For anyone long-term bullish on 3D printing stocks, this might be the pullback you’ve been waiting for.
3D printing stocks are getting hammered this week, as a double-dose of bad news ran headlong into soaring share prices and overheated expectations. Two prominent 3D printing companies — Stratasys (SSYS) and ExOne (XONE) — issued warnings Tuesday, and now the whole sector is in freefall, including 3D Systems (DDD) and Voxeljet (VJET).
SSYS stock was slammed after Stratasys forecast that its full-year earnings would miss Wall Street’s estimates. And XONE stock took a beating after ExOne slashed its revenue guidance.
That has made for some ugly trading sessions.
SSYS stock fell more than 8% Tuesday, while XONE dropped more than 5% and another 10% Wednesday. DDD stock and VJET were also caught in the downdraft.
True, 3D printing stocks are tough to value using things like price-to-earnings and price-to-sales metrics. After all, 3D printing stocks look like the kind of long-haul buys that could generate big returns.
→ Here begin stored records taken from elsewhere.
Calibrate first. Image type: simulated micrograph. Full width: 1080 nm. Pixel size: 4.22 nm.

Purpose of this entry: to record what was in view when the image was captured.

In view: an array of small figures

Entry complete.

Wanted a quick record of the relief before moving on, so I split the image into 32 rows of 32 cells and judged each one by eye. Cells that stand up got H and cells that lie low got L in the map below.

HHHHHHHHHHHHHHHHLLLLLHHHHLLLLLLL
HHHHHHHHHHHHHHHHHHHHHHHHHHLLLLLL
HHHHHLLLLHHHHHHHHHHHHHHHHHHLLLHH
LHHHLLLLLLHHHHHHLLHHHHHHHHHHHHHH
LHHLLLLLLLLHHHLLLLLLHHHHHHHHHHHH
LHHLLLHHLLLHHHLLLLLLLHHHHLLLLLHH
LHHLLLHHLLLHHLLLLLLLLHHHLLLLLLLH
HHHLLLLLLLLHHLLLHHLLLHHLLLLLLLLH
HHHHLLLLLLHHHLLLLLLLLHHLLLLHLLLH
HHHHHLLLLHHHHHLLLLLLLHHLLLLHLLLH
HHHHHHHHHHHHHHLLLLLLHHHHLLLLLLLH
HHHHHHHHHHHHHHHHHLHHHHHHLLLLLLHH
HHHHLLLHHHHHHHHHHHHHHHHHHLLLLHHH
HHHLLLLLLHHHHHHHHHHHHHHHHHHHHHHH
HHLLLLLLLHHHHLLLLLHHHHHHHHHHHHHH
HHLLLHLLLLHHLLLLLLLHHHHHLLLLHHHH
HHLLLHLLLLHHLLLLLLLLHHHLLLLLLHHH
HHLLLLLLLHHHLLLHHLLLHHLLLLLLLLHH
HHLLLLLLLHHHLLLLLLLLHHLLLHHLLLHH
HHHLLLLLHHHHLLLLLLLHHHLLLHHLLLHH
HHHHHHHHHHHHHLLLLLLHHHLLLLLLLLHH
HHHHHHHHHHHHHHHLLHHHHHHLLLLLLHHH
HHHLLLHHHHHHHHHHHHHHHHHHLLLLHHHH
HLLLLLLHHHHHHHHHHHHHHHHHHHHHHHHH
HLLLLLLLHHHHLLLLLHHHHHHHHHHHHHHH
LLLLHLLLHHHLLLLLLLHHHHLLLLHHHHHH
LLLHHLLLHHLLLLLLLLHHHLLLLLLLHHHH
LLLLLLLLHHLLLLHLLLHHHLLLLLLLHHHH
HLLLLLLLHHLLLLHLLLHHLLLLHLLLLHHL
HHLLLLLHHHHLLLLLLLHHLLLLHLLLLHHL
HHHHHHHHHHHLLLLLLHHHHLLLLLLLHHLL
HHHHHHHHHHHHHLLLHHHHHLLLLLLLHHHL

But, as with every hot new technology, it could be a while before the real winners and losers emerge.
3D Printing Stocks: Buy on the Pullback
That said, there’s no question that some of the most attractive names in the 3D printing stocks sector — like SSYS, XONE, VJET and DDD stock — just got a lot cheaper after some sizzling hot runs. And make no mistake: Running up far and fast helps explain the steep selloffs following these warnings from the major 3D printing companies.
That’s what happens when fast-running and expensive momentum stocks pop a nasty surprise on the Street. Traders can’t get out fast enough, if only because they know other traders are selling too.
Heck, these 3D printing stocks are up anywhere from 50% to 150% in the past 52 weeks. That’s why when it comes to 3D printing stocks — and DDD, VJET, XONE and SSYS stock in particular — it’s shoot first and ask questions later.
Which is always good if you’re long-term bullish and looking for better entry points in these 3D printing companies.
Just look at SSYS stock. Wall Street analysts practically fell over themselves reiterating their “Buy” calls and advising clients to take advantage of the pullback. Analysts at Brean Capital, FBR Capital, Piper Jaffray and Citigroup were just some of the names defending the SSYS stock bull case.
The selloff in XONE stock also looks to be overdone, seeing as the company’s lower revenue projection was tied to the timing of sales — not demand for ExOne’s machines. The sales will still go through, XONE assured investors, but they won’t be booked until 2014. The revenue is still there.
And of course DDD stock and VJET stock are only selling off as part of the wider shellacking of 3D printing stocks.
As we’ve written before, if you’re looking to make an investment in any momentum-heavy 3D printing companies, remember that these are high-risk plays and you’re better off betting on a number of companies instead of just one of the 3D printing stocks.
This week’s action confirms how volatile 3D printing stocks can be. But if you can handle the risk, it’s also made a number of 3D printing stocks all that more attractive.
As of this writing, Dan Burrows did not hold a position in any of the aforementioned securities.